# Angle of Elevation and Depression in Trigonometry

1. Introduction:

• The angle of elevation and depression is a concept in trigonometry that deals with the measurement of angles formed between a horizontal line and the line of sight to an object above or below the horizontal level. This concept is particularly useful in various real-world applications.

2. Angle of Elevation:

• Definition:

• The angle of elevation is the angle formed between the horizontal line of sight and the line of sight to an object above the horizontal.
• Example:

• When looking up at the top of a tree or a building, the angle formed between the horizontal line of sight and the line connecting the observer's eye to the top of the object is the angle of elevation.

3. Angle of Depression:

• Definition:

• The angle of depression is the angle formed between the horizontal line of sight and the line of sight to an object below the horizontal.
• Example:

• When looking down from the top of a hill or a tower, the angle formed between the horizontal line of sight and the line connecting the observer's eye to the bottom of the object is the angle of depression.

4. Measurement Units:

• Angles of elevation and depression are measured in degrees, minutes, and seconds, following the standard unit of angular measurement.
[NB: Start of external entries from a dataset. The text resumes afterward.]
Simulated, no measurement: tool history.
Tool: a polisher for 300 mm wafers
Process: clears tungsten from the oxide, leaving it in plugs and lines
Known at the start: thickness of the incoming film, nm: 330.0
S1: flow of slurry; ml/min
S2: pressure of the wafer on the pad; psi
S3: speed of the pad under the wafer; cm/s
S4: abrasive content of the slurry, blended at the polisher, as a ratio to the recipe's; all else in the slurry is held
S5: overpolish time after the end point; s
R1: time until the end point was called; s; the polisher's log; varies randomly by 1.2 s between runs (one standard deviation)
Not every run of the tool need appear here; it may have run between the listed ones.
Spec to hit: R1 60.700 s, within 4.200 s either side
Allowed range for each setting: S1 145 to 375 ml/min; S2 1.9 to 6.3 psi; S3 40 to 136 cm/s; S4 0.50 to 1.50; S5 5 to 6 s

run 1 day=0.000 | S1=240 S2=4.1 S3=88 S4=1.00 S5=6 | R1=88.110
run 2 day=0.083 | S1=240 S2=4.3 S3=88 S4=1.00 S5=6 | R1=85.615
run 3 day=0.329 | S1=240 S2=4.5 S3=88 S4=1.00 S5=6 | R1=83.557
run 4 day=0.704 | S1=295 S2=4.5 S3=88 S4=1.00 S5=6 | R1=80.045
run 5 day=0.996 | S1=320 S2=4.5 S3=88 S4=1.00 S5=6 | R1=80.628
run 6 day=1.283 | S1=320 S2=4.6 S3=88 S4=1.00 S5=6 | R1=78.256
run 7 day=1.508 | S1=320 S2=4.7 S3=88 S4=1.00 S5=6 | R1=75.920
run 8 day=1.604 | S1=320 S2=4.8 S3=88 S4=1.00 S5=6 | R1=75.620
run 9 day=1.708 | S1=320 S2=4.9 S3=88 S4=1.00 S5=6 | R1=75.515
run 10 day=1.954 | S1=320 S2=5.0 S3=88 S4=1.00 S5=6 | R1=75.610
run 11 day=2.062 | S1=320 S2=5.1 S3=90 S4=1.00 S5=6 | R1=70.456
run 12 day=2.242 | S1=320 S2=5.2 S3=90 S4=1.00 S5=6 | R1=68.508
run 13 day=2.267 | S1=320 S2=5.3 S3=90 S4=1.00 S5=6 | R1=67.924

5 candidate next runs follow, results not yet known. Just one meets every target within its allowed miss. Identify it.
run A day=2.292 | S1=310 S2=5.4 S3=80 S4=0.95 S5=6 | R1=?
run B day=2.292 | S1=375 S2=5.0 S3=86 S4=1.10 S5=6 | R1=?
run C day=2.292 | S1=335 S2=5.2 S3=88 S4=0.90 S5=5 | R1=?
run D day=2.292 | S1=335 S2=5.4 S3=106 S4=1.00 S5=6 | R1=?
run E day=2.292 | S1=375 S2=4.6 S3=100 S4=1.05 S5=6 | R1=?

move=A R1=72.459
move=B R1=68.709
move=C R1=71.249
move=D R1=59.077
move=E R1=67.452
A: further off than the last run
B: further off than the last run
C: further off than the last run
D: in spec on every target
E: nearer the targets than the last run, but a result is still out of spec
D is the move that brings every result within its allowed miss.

5. Trigonometric Functions:

• Tangent Function:
• The tangent of the angle of elevation ($\theta$) is defined as the ratio of the opposite side to the adjacent side in a right-angled triangle formed by the horizontal line, the line of sight, and the line connecting the observer to the object:
• $\mathrm{tan}\left(\theta \right)=\frac{\text{Height}}{\text{Distance}}$

6. Problem-Solving with Angle of Elevation:

• Example Problem:
• A person is standing 50 meters away from the base of a tower. If the angle of elevation to the top of the tower is $4{5}^{\circ }$, find the height of the tower.
• Solution:
• Use the tangent function: $\mathrm{tan}\left(4{5}^{\circ }\right)=\frac{\text{Height}}{50}$ to find the height.

7. Problem-Solving with Angle of Depression:

• Example Problem:
• An observer on top of a lighthouse looks down at a ship at an angle of depression of $3{0}^{\circ }$. If the lighthouse is 100 meters high, find the distance between the observer and the ship.
• Solution:
• Use the tangent function: $\mathrm{tan}\left(3{0}^{\circ }\right)=\frac{100}{\text{Distance}}$ to find the distance.

8. Practical Applications:

• Surveying:
• In surveying, angles of elevation and depression are used to measure distances and elevations accurately.
• Astronomy:
• Astronomers use these angles to study celestial objects and calculate distances.
• Architecture:
• Architects use the concept for designing buildings and structures.

9. Summary:

• The angle of elevation and depression is a fundamental trigonometric concept used to measure angles formed between a horizontal line of sight and lines connecting observers to objects above or below the horizontal.